Hola darlings!
This is it - FIVE MORE WORKING DAYS TO R DAY!
It's coming true - early retirement, and I still can't believe it, but I don't want to pinch myself because if this is just a dream, I sure don't want to wake up.
I gave my "official" notice to Human Resources on January 5th and then spoke with the head of the Practice Group I am in, in early afternoon, giving him the news and the whys/wherefores. From there, news spread like wildfire. Until I gave "official notice" I had kept it very close to my vest, telling only one friend at the office whom I knew would keep her lips zipped. She did. And of course, my best buddy Ann, whom I've known since 1991. So it was a BIG surprise, this news of my impending retirement, and something of a bomb to everyone at the firm.
Suffice to say that my bomb turned into a NEUTRON BOMB. Wow - I never imagined so much drama, but there's been drama a-plenty, mostly surrounding who would be my successor. It's been - interesting, since we learned, although it's never been officially announced, that evidently the firm's new "policy" is NO NEW HIRES. Nope - those left behind will have to suck it up and take over the gargantuan work-load (and incumbent stress) I shouldered. Well, good luck with that.

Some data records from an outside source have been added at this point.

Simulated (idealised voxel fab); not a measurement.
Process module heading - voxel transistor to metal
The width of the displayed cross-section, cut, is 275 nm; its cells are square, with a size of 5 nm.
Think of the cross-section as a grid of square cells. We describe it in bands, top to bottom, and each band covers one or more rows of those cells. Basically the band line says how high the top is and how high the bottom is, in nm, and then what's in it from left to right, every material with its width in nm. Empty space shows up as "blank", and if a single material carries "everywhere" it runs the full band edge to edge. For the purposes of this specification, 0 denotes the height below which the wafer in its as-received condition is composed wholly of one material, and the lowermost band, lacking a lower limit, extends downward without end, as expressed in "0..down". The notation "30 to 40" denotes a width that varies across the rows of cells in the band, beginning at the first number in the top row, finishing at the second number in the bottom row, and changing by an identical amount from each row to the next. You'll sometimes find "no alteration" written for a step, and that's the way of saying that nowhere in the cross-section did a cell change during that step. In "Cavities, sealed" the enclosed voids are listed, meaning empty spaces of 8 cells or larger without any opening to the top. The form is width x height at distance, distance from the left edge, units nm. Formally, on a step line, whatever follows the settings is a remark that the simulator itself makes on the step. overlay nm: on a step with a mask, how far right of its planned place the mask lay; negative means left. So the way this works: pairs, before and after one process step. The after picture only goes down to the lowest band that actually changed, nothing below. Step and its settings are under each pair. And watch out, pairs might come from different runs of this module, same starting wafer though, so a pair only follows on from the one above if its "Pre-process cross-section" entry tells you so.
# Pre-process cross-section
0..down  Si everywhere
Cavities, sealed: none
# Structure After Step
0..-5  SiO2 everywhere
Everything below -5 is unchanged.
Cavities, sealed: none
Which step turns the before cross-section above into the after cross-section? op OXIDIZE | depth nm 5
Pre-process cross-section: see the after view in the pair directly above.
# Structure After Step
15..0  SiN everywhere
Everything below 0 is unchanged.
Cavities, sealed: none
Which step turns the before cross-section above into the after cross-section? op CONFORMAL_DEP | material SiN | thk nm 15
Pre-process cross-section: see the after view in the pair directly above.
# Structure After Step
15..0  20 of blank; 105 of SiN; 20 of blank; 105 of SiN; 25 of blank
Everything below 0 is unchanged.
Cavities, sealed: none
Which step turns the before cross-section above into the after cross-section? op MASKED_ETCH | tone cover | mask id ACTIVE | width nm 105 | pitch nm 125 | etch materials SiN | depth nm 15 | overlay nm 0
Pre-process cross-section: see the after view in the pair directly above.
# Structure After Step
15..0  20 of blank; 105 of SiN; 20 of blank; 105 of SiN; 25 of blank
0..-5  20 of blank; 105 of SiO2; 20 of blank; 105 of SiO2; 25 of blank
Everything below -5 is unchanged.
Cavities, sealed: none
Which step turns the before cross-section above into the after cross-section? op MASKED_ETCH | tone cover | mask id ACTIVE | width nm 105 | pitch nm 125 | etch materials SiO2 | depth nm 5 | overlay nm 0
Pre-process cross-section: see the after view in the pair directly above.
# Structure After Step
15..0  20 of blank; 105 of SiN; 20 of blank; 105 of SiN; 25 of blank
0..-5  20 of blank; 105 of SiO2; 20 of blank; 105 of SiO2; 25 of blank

My last work day is January 30th. I cannot tell you how many people have come up to me -- people I didn't even know knew who the heck I was -- wishing me well and congratulating me on my "early escape." There have been lots of lunches with co-workers, a supper with special friends last Tuesday night (it was SO much fun!), and my last week will be very busy with social events and work.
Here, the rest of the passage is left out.